Carrot Soufflé

Easy-to-make carrot soufflé with carrots, milk, saltines, cheddar cheese, butter, and eggs.

  • Prep time: 10 minutes
  • Cook time: 1 hour, 10 minutes
  • Yield: Serves 8

Ingredients

  • 2 lbs carrots, peeled, sliced into 1/2-inch rounds
  • Salt for salting cooking water
  • 1 cup whole milk
  • 1 cup Saltine cracker crumbs
  • 3/4 cup grated sharp cheddar cheese
  • 1/3 cup minced onion
  • 1 Tbsp room temperature unsalted butter
  • 1 teaspoon Kosher salt
  • 1/8 teaspoon cayenne
  • 1/4 teaspoon black pepper
  • 3 large eggs

Method

1 Preheat oven and prepare baking dish: Preheat oven to 350°F. Butter a 2-quart baking dish and set aside.

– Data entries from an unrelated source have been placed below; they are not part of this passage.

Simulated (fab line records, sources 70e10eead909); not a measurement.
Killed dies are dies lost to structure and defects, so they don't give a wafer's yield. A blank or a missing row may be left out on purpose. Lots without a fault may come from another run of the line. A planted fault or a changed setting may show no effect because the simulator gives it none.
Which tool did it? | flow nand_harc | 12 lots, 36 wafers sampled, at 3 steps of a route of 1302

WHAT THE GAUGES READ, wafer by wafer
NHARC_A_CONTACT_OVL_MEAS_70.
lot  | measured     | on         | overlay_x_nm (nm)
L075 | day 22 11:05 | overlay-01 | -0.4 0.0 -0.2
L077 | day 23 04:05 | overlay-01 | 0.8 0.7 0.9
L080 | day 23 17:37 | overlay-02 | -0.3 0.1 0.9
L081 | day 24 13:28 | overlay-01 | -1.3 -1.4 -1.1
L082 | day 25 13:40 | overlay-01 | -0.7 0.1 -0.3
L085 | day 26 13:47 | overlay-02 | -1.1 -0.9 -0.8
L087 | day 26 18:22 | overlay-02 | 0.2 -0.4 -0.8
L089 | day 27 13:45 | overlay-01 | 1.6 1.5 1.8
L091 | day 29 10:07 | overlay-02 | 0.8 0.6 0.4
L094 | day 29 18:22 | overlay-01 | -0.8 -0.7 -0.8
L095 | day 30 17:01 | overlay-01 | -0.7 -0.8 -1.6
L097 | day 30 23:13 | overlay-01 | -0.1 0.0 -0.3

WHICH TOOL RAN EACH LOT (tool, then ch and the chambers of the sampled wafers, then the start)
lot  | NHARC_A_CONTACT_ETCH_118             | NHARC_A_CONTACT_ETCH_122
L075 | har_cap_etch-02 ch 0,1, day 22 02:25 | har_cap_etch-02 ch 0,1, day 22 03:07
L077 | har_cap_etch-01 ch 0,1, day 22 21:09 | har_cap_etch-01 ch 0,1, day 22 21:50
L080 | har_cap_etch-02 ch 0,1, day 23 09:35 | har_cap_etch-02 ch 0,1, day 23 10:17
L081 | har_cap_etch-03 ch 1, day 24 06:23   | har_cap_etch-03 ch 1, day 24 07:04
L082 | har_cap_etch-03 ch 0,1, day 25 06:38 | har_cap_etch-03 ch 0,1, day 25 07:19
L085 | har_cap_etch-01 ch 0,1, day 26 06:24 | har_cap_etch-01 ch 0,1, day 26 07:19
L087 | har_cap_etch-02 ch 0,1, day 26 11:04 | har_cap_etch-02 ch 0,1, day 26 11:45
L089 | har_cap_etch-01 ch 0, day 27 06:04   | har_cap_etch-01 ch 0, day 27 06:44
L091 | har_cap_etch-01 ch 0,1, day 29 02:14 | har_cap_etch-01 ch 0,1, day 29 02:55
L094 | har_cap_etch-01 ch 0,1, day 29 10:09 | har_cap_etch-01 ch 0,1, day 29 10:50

2 Cook and purée carrots: Place carrots in a saucepan and cover with an inch of water. Add about 1 teaspoon of salt to the water. Bring to a boil and cook for about 10 minutes, or until the carrots are tender. Strain the carrots and purée in a food processor or with an immersion blender.

3 Make carrot purée base: Place carrot purée in a large bowl. Slowly add in the milk, a little at a time, whisking after each addition so that the mixture stays smooth, not lumpy. Mix in the saltine cracker crumbs, the grated cheese, onion, butter, Kosher salt, cayenne, and black pepper.

4 Whip eggs and combine with carrot pureé: In a separate bowl, whip up the eggs until frothy. Then whisk them into the carrot purée mixture.

whip eggs to make batter for carrot souffle whisk pureed carrots into egg mixture for carrot souffle

5 Bake: Transfer the mixture into the prepared baking dish. Bake at 350°F for 40-45 minutes, until puffed up a bit and lightly golden.